The reason why investors still flock to the tech sector for investment opportunities can be summed up succinctly: growth opportunities. The tech industry continues to draw investors not only because of the excitement that these companies create in general, but the rapid pace of change keeps things interesting and fresh. For our list today we focused on tech companies at the small-cap level. The dual aspects of small cap and tech tend to create an environment that is more prone to risk. To temper the exposure, we ran a scan to find tech companies with a high level of liquidity and impressive projected EPS growth rates for the coming year. Clearly, when a company anticipates growth, a substantial cash reserve is a critical asset to overcome any unforeseen obstacles in achieving those growth projections. We think you will find our list of small-cap tech stocks worthy of further analysis.
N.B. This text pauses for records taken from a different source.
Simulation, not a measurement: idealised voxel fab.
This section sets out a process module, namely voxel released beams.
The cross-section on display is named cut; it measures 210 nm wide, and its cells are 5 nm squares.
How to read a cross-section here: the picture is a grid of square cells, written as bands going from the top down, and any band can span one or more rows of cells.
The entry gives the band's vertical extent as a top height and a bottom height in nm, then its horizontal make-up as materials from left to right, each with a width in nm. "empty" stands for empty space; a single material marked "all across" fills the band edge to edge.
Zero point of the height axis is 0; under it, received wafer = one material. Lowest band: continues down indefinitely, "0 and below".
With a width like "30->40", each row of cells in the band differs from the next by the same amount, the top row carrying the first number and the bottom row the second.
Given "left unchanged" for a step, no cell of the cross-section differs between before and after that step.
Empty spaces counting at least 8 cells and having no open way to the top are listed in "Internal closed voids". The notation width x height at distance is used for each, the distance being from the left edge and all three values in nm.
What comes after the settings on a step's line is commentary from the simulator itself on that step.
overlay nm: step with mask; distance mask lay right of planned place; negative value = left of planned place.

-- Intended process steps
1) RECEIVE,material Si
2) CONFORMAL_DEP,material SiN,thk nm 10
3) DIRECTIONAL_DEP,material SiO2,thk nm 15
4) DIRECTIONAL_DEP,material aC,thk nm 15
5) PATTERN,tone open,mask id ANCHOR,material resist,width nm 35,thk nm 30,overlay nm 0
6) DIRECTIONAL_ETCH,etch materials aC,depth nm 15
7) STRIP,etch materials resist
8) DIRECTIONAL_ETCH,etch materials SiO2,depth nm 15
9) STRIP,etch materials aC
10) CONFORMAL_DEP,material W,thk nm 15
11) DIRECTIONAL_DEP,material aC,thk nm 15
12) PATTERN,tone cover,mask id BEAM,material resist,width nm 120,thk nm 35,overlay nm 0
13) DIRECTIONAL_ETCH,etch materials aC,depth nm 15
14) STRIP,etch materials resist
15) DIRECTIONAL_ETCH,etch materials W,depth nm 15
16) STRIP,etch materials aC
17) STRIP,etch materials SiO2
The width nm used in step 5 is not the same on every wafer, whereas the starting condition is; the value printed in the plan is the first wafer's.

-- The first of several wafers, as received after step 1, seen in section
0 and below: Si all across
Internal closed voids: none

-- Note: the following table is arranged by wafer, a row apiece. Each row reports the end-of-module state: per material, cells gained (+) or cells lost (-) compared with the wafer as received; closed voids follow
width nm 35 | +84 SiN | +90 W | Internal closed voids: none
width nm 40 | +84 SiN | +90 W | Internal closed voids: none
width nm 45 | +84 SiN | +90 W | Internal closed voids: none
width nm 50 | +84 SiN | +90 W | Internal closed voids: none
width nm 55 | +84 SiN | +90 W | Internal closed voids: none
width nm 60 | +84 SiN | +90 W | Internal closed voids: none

EPS growth (earnings per share growth) illustrates the growth of earnings per share over time. The 1-Year Expected EPS Growth Rate is an annual growth estimate, where the growth projections are made by analysts, the company or other credible sources.
The Current ratio is a liquidity ratio used to determine a company's financial health. The metric illustrates how easily a firm can pay back its short obligations all at once through current assets. A company that has a current ratio of one or less is generally a liquidity red flag. Now this doesn't mean the company will go bankrupt tomorrow, but it also doesn't bode well for the company, and may indicate that it could have an issue paying back upcoming obligations.
The Quick ratio measures a company's ability to use its cash or assets to extinguish its current liabilities immediately. Quick assets include assets that presumably can be converted to cash at close to their book values. A company with a Quick Ratio of less than 1 cannot currently pay back its current liabilities. The quick ratio is more conservative than the Current Ratio because it excludes inventory from current assets, since some companies have difficulty turning their inventory into cash. If short-term obligations need to be paid off immediately, sometimes the current ratio would overestimate a company's short-term financial strength. In general, the higher the ratio, the greater the company's liquidity (i.e., the better able to meet current obligations using liquid assets).
We first looked for small-cap technology stocks. We next screened for businesses with projected high growth, measured by 1-year projected EPS growth above 25%. We then looked for companies with a large amount of cash on hand (Current Ratio>2)(Quick Ratio>2).
Do you think these small-cap stocks should have higher valuations? Please use our list to assist with your own analysis.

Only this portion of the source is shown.